And two minutes later, he tweeted back.

If you can't see this, I suggested he offer some spaghetti tanks for the ladies and in return, I'd run my marathon in one of em.

He responded (two minutes later. did you catch that?): sweet will try thanks.

Day. Got. Better.

Marathon. Seems. Easier.

That's 26.2 fuckin' miles of Leland!

Let's run, bitches.

Wednesday, March 21, 2012

Doing What I Love

Rockin' the Geriatric Clown Chic.
I've been busy doing some writing and editing for a client over the past 6 or 7 days. We had a deadline to meet and a fair amount of work to get done. 

This client is unlike any other: they're interested in the process (and not in an awful micromanaging kind of way), they sometimes sign their e-mails, "Love," and above all, they're very verbal about telling me that I'm providing value to their overall business and marketing goals. 

The client 'gets it.'

And on Monday night, I got an e-mail that said, "I am pretty sure I would have lost my mind by now without you." I responded, "... being valued is better than crossing a finish line."

I'm writing and editing for a client that values my work. Does it get any better?

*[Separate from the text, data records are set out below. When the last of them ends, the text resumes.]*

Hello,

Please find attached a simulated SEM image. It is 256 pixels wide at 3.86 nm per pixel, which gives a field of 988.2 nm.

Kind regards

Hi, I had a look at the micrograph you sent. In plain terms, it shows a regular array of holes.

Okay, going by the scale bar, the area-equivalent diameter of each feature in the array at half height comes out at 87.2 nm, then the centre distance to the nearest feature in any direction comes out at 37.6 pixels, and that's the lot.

Today, I got to participate in the school fundraiser kick-off assembly for our annual Jog-A-Thon. This year, the committee in charge (and which I co-chair with two really wonderful women) really wanted to educate the kids about running and stretching and hydration and all the good stuff that most of the kids at our school aren't exposed to at home.

Four of our resource teachers led the assembly -- dressed in the race shirts from marathons and half-marathons that they earned on their own time. The enthusiasm of young teachers -- and of runners who want others to run with them -- was inspiring.

We were able to secure really generous gift certificates from a local running store for teacher prizes, Clif Products is sending us a poop-ton of Clif Kid Z-Bars, and we even scored some free movie tickets for the class that generates the most pledges/donations.

Energized by the assembly, I went to the local running store that donated the G.C.'s and bought my first pair of compression sleeves. 

Then I put 'em on and made the local hill my bitch. 

I love running. And I love writing and marketing. And my involvement in this Jog-A-Thon has given me the opportunity to combine both passions. Does it get any better?

Chicago had a typical spring at an atypical time. It (atypically) started last week and it (typically) lasted for less than 72 hours: It is now summer.  Today peaked at 84 or something insane. 

The warm weather triggered a desire for healthy, colorful salads. And I knocked it out of the park with these two salads:

Roasted Beet, Strawberry and Arugula Salad with Balsamic Drizzle

Like Nicoise, but not.

I love cooking. I love new recipes. I love plating green and red goodness on my favorite over-sized platter like I'm painting on a clean canvas.  Does it get any better?

New episode of Dog The Bounty Hunter airs tonight. Life is fucking awesome.

Tuesday, March 20, 2012

Now I Get It!

I just figured out Twitter.

I'm following all the Chapmans.

I just tweeted Leland.

"I renamed my cat Rick Crapster."

I love you, Leland.

And you too, Rick Crapster.


This looks like a stick person doing a sit-up.
I've tried Twitter about 10 times in the past 2 years. 

I just don't get it. 

On one of my attempts at Twitter, I followed a trending topic: #Itsuckswhen. That got me to: It sucks when you're dancing with a chick at a club and she smells like baby shit and hot dog water.

That fucked me up in at least 3 dozen ways, and I broke free from Twitter.

I came back when my friend was crossing the English Channel: that was how her husband was updating those of us at home who were eager to know how close she was to the shores of France.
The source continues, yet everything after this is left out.